To me it seems that even having the IBGP session won't help the OP's
particular issue (though he should have it anyway for other reasons)...
as the peer session goes down, the routes from it go down with it, and
IBGP withdraws those announcements. Nothing gets held over. Maybe
establishing a second peering session with each provider will help in
your redundancy- that's what I currently do, and yes, it has come in
handy.

I'm one week away from implementing OpenBGPD as route servers for
maximum BGP redundancy. Here's my plan, maybe you can take something
away from it for your own solution for redundancy-

I have multiple egress points in my network (separate physical
datacenters (DC's) with their own carriers, with the DC's linked
together via Layer2 fiber access.) I use OpenBGPD as a route server (RS)
at each DC to feed my edge routers a custom single table via IBGP
(meaning the RS's are making the real EBGP multihop peerings with my
carriers), making the edge routers essentially just packet forwarders. 
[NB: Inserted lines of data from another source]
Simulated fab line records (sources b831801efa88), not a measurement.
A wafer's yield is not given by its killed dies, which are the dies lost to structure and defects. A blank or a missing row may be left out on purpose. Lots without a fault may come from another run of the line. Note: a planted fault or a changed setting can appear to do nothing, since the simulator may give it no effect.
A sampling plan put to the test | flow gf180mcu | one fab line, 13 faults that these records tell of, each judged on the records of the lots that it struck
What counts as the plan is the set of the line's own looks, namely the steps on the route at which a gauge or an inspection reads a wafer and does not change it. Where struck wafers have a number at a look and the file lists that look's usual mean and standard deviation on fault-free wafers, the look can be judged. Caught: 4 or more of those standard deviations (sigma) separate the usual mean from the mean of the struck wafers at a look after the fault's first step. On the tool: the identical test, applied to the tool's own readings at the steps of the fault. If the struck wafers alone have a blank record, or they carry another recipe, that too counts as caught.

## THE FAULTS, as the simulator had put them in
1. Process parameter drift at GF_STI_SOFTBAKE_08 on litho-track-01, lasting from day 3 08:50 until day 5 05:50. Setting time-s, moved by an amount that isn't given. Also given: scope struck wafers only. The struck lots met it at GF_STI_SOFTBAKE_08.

The DC's have layer2 access to each other, so I will populate each DC
with an RS with CARP (in a VLAN) so the edge routers (and the carriers)
only see one RS at a time, but multiple RS's are on standby. If a DC,
edge router, RS, carrier, or Layer2 connections between the DC's fail,
the RS's will be able to recover and continue to peer- either with
everyone, or just their closest edge router and carriers (each DC has
its own separate address blocks, so a split situation won't be a
conflict.) 

As an extra step of redundancy against the RS's, I can have those edge
routers form EBGP sessions with their directly connected peers, but only
announcing a basic set of our prefixes (not individual /24's like the
OpenBGPD RS's do for better traffic engineering, and only accepting a
default route.) That way, if the entire redundant OpenBGPD router server
model fails (which I doubt will happen), I still have basic routing with
my carriers. 


Dan Farrell


> -----Original Message-----
> From: [EMAIL PROTECTED] [mailto:[EMAIL PROTECTED] On Behalf
Of
> Stuart Henderson
> Sent: Friday, October 13, 2006 6:45 AM
> To: misc@openbsd.org
> Subject: Re: Failover routers with OpenBGPD and independent BGP
sessions
> 
> On 2006/10/13 11:24, Ronnie Garcia wrote:
> > >I have been recommended by our ISPs that I should also advertise
> > >routes between the routers, so that if one's BGP session fails, it
can
> > >route packets to the other for a cleaner failover. I have not
managed
> > >to get this configuration working.
> >
> > Yes you should, this is called iBGP. All of your BGP routers should
have
> > a iBGP session with all of the others, in a full mesh (unless you
are
> > using a route reflector).
> 
> OP has already done that in the config file, the problem is how to
> add a route so the other provider's router can be reached. Normally
the
> provider's router is listed in the IBGP announcement so unless this is
> overwritten in the IBGP announcements (by 'set nexthop) you need to
have
> a route to the provider's router (static or OSPF).
> 
> From the sample config I guess OP may not realise that 'set nexthop'
is
> on announcements, it doesn't overwrite the nexthop on incoming routes.
> Any confusion with the action of 'set' attributes, use bgpd -nv which
> demonstrates clearly how they apply.
> 
> On 2006/10/12 14:05, X Y wrote:
> >              I use depend on carp0 ... carp3 on the master router
> > (chosen via advskew) to drop that session if it fails,
> 
> 'depend on carp' is mostly for where you have a peer session running
> from a carp address (e.g. if you're at an IXP where you are only
> allowed one IP address and want to connect two routers). It is used
> to hold the backup router in IDLE in normal conditions, and
> immediately connect when it becomes master. I'm not sure this is
> what you are intending to do?
> 
> It might help to see some 'sh ip bgp d <some.prefix>'.